Sunday 13 November 2016

Sermon for Remembrance

Vimy Ridge Memorial to the fallen of the Great War

2 Thessalonians 3:11-13

For we hear that some of you are living in idleness, mere busybodies, not doing any work. Now such persons we command and exhort in the Lord Jesus Christ to do their work quietly and to earn their own living. Brothers and sisters, do not be weary in doing what is right.

Luke 21: 9-10 ‘When you hear of wars and insurrections, do not be terrified; for these things must take place first, but the end will not follow immediately.’ Then he said to them, ‘Nation will rise against nation, and kingdom against kingdom...



2016 has been a year of tumultuous political upheaval in the UK and the US.

Somehow with the dawn of the Internet and 24 hour news channels, it’s easy to be drawn into daily anguish about a political system that can be turned on its head overnight after a surprise vote to leave the EU, or an upset that puts someone as controversial as Donald Trump in the White House, with no previous political experience.

Church leaders reported some anguish amongst church members on the Sunday after the Brexit vote back in June, whether it was a sense of betrayal over being misled by politicians, heightened daily fear for non-UK Nationals, or being harassed for voting in a way that was portrayed by the liberal elite as isolationist, even xenophobic.

For some, our decision to leave the EU is framed principally as a failure to maintain our loyalty to a united Europe that has kept the peace for 70 plus years since the end of the Second World War.

What will happen to our old alliances if we find ourselves out in the political cold, is a lurking fear in many minds.

Across the Pond, psychotherapists in New York have reported a rise in Trump related anxiety issues amongst their clients.

Some have even used apocalyptic language to describe their fears by referring to the spectre of climate change, with the New York Times suggesting that a Donald Trump presidency could put climate change ‘on course for the danger zone’ (http://www.nytimes.com/2016/11/11/us/politics/donald-trump-climate-change.html?_r=0).

We are all a bit more touchy thanks to the Internet and constant exposure to comment about comment about comment on our current affairs.

I have spoken to several people, and noticed the tendency in myself, to be way too informed, to touch that news app. a bit too much throughout the day, to let that disturbing headline shout at you in the newsagent’s queue.

Being hourly in touch with such news can even disturb your sleep, as particularly younger people are worry about the way their world is going.

It can rob us of our inner peace.

There was a highly developed sense of the apocalyptic around in Jesus’ day.

It explains why so much of the latter part of the gospels deals with what Jesus says will happen at the end of the world.

Nobody questioned that the end of this would be a time of unparalleled stress – it was normal for First Century observant Jews to talk about these things.

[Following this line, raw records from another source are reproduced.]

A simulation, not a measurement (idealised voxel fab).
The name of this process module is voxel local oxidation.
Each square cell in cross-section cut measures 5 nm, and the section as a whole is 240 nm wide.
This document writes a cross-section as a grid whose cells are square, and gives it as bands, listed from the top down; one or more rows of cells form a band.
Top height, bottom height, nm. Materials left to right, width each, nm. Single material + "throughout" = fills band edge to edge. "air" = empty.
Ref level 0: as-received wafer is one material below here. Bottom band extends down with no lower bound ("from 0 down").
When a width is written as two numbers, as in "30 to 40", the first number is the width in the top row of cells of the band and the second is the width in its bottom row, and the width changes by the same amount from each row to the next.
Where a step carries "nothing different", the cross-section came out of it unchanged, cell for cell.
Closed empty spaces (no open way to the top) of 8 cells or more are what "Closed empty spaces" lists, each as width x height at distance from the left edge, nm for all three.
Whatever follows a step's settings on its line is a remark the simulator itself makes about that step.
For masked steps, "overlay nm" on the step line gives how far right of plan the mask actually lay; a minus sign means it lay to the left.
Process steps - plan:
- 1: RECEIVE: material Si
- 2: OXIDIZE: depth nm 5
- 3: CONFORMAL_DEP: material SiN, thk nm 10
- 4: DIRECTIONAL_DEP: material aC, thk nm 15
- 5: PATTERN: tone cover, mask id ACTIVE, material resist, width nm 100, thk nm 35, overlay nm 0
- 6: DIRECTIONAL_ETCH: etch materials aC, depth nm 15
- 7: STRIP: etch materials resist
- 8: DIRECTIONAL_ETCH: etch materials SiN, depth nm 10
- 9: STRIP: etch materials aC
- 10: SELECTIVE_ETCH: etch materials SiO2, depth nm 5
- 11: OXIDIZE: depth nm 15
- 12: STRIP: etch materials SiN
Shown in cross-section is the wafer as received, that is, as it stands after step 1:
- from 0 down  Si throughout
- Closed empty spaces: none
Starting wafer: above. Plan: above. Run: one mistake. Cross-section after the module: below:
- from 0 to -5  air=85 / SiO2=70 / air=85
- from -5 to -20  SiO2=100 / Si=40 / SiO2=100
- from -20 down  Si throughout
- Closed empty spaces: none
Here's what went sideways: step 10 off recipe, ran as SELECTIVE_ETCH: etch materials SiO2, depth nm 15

For us, approaching Advent, it needs to form part of our belief too, because God holds the affairs of humankind in his overall framework and nothing can therefore truly be said to be out of control, though it may feel that way to us.

So I’d like this morning to help us be realistic about the world and its conflicts, but also to hear Jesus’s words to stand up for him in this world, and to endure.

Jesus was realistic about conflict and war.

‘Nation will rise against nation, and kingdom against kingdom’ he says.

Elsewhere, in Mark and Matthew, we have the haunting phrase from the KJV: ‘wars and rumours of wars’.

Jesus doesn’t ignore the stark reality of war, but he says it doesn’t in itself signal the end of the world.

War instead is listed as part of the birth pangs of the age to come – not literally the end of the world, but, as it were, certainly en route.

The inevitability of war and conflict is illustrated by a look at a map of the world in which major or minor conflicts are listed according to how many violent deaths have occurred as a result of them in the past year.

At the top of the list with 10,000 deaths or more per year are conflicts in Afghanistan and Iraq; conflict resulting from the Boko Haram insurgency, and of course, the Syrian Civil War, which dominates our news.

Then comes conflict in Somalia, Kenya, Nigeria, Sudan, Pakistan, the Mexican drug war, and Civil Wars in the Yemen, Libya and South Sudan, with each of these conflicts claiming up to 10,000 violent deaths each, in the last year.

All in all, in the list there are a total of 55 armed conflicts which are current, claiming lives and maiming for life others who suffer injuries as a result, with, of course, mental injuries being the dark hidden reality for many veterans.

And today we see vast numbers of refugees consequently fleeing the effects of war across the world, seeking a better life in countries such as ours where peace is a blessed daily reality.

And I suspect what the vast majority of these refugees and migrants want is not be corralled into camps and detention centres, not to be demonised by people who fear the stranger, but to ‘live quietly and earn their own living’, to quote Paul in the Epistle we had.

With regard to the world and war, the picture Jesus paints for his first century Jewish listeners, is not a pretty one, but it is realistic – humankind finds peace hard to come by.

Domination and greed we find easier.

And for us who live in peaceful neighbourhoods, it’s all too easy to ignore what does not directly affect us.

But ignoring what doesn’t directly affect us is something that the ruling political class have discovered, to their chagrin, only raises huge problems in the long term. Sooner or later, there is a bloody, or non-bloody, political revolution.

But in case we feel overwhelmed by what is happening in the world, Jesus calls his followers to endure.

Enduring is a key word for the Christian disciple – we have to continually live out our calling to follow Jesus even when the world seems to be in turmoil, or even when our own lives feel as though they’re in turmoil.

The bible is full of highly unsuitable leaders making terrible decisions that affect 1000s of innocent people.

And it also hopefully points to a Daniel, a Moses, a Mary, who said yes to God’s call and whose faithful witness changed the course of human history.

This is what Jesus calls us to today: to endure - to stick at following him, even when life feels overwhelming.

And as we reflect on wars and rumours of wars, we thank God for those whose ultimate sacrifice bought for so many the peace we enjoy in our country today.

We pray for grace, wisdom and direction as we live through these uncertain times, holding onto the certainty of God’s ultimate kingdom and reign amongst us. Amen.



Cemetery when the poet Edward Thomas is buried,
Northern France
God of peace,
whose Son Jesus Christ proclaimed the kingdom
and restored the broken to wholeness of life:
look with compassion on the anguish of the world,
and by your healing power
make whole both people and nations;
through our Lord and Saviour Jesus Christ.